Americans have in recent years been stumbling through the twilight of the American century, but largely without Brand’s self-knowledge. Historians and pundits struggle to explain disturbing phenomena: Donald Trump, a flailing foreign policy, the rise of inequality, daily shootings, the tragic plea “Black lives matter.” Incipient decline might account for the collective anxiety gripping the country, the fears and rages, what is, in the end, a desperate confusion. For the first time since World War II, the lives of American citizens, who have long been self-sufficient and individualistic—the masters of their own fates—have become entwined with the fate of their nation in a palpable way. It is also perhaps the first time Americans are confronting a powerlessness that the rest of the world has always felt, not only within their own borders but as pawns in a larger international game. Globalization, it turns out, has not meant the Americanization of the world; it has made Americans, in some ways, more like everyone else.

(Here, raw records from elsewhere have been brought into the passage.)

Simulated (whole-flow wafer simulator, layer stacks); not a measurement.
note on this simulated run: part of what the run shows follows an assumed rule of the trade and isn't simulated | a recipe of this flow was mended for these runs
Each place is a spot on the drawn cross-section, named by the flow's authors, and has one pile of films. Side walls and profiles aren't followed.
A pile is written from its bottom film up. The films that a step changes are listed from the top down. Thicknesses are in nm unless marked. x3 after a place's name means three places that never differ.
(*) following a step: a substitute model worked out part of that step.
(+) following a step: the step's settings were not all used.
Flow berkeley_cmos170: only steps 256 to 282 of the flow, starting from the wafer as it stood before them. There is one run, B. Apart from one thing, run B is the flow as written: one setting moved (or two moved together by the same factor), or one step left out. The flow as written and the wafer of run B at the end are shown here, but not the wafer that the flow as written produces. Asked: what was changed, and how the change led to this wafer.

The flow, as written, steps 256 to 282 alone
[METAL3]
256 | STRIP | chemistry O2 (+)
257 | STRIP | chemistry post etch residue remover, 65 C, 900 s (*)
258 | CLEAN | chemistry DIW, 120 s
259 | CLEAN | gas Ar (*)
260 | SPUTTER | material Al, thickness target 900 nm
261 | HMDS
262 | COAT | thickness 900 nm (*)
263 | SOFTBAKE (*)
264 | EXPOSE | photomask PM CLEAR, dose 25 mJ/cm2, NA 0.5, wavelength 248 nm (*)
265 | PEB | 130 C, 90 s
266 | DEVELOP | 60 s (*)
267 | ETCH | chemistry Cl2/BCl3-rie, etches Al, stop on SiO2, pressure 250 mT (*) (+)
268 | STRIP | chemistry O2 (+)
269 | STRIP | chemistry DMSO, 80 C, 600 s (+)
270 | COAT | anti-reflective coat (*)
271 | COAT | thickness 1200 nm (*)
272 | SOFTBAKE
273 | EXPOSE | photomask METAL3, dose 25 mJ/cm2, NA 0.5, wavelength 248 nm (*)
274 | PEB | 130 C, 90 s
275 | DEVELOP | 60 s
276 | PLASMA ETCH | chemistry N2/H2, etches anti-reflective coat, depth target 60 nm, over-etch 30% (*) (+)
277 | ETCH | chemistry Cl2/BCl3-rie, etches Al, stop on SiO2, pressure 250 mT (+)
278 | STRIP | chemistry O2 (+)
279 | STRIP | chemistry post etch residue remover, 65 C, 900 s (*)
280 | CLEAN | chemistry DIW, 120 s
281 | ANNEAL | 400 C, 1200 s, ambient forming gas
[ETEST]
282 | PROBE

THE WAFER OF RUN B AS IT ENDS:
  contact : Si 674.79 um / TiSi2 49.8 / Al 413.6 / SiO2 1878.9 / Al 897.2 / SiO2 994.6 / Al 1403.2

In academia, there has been a call to internationalize history or, in the words of the historian Erez Manela, “to examine how the United States has been reflected in the world, in the histories of other societies,” which suggests that entire nations—billions of lives—cannot be studied without considering the intervening history of the United States. A profound moral event has taken place, something bigger than what is cheerily reduced to McDonald’s signs in Shanghai, or disparaged as mere anti-Americanism. Anti-Americanism is not some bitter mental disorder inflamed by conspiracy theories and misplaced furies and envy. It is a broken heart, a defensive crouch, a hundred-year-old relationship, bewilderment that an enormous force controls your life but does not know or love you.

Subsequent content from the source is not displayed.